GIT support for national characters in filenames

Hi,

Opening rfe to resolve issue in case TS016694999.
We're having issues with git clones where filenames and paths in repos have been created with Swedish national characters in iDZ or VSCode. 
At clone the swedish characters are creating issues to different tool, because are translated incorrectly to omvs default ibm-1047 locale.
We'd like to see option like mentioned in case where you could define file name encoding configuration like: git config core.fileencoding IBM-1047

Idea priority High
  • Guest
    May 6, 2025

    More context on the issue:

    When you clone a repository from GitHub to z/OS UNIX, Git stores filenames using UTF-8 encoding, as is standard on most Unix-like systems. However, many z/OS-based tools—such as IDz, Java (when running with file.encoding=IBM-1047), and IBM DBB—expect filenames to be encoded in the system's default locale, typically IBM-1047.

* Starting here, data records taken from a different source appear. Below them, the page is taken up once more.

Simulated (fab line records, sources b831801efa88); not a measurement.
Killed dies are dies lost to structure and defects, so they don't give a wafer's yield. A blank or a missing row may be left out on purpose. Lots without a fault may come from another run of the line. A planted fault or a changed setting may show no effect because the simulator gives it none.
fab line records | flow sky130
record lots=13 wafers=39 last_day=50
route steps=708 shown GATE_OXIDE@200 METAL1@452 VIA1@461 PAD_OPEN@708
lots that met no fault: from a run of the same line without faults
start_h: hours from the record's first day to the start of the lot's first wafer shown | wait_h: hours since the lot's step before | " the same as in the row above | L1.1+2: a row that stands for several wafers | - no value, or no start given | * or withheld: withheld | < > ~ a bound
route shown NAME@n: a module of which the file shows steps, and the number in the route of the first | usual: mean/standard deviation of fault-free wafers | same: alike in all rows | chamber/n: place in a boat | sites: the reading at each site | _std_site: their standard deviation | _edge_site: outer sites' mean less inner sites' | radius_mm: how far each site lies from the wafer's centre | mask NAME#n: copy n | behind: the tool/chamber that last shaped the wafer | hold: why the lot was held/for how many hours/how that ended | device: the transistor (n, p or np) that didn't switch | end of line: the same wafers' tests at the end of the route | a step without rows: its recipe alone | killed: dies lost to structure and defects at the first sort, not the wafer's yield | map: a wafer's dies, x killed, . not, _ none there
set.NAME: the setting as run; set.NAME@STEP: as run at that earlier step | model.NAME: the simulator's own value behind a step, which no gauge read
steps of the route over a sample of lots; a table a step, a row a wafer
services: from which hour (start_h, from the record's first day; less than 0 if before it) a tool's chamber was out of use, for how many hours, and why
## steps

    If the filename contains only basic ASCII characters (letters, numbers, and common punctuation), these map 1:1 between UTF-8 and IBM-1047, so EBCDIC-based tools can generally interpret them correctly. But if the filename includes non-ASCII characters (such as "Å"), Git encodes it as a multi-byte UTF-8 sequence (e.g., Å = 0xC3 0x85), which EBCDIC-based tools misinterpret as two unrelated single-byte IBM-1047 characters (e.g., Ã and some undefined character). This results in corrupted or unreadable filenames.

    This mismatch doesn't occur when filenames are created and read entirely by EBCDIC-native tools, because both operations use the same encoding (IBM-1047). The issue arises specifically when EBCDIC-based tools (like Java or DBB) try to read filenames written by Git or other tools that operate in UTF-8.

    Git currently has no built-in option to store filenames using a different code page. A potential enhancement would be a setting such as:

    git config core.fileencoding IBM-1047

    This would instruct Git to convert filenames to IBM-1047 when writing them to the filesystem.

    Another important consideration is that many EBCDIC tools (such as DBB) rely on Java, and Java 21 defaults to UTF-8 for file encoding. If Java is run in its default UTF-8 mode (file.encoding=UTF-8), it can correctly interpret Git-created filenames, which may avoid the issue altogether—as long as all tools in the toolchain also operate in UTF-8.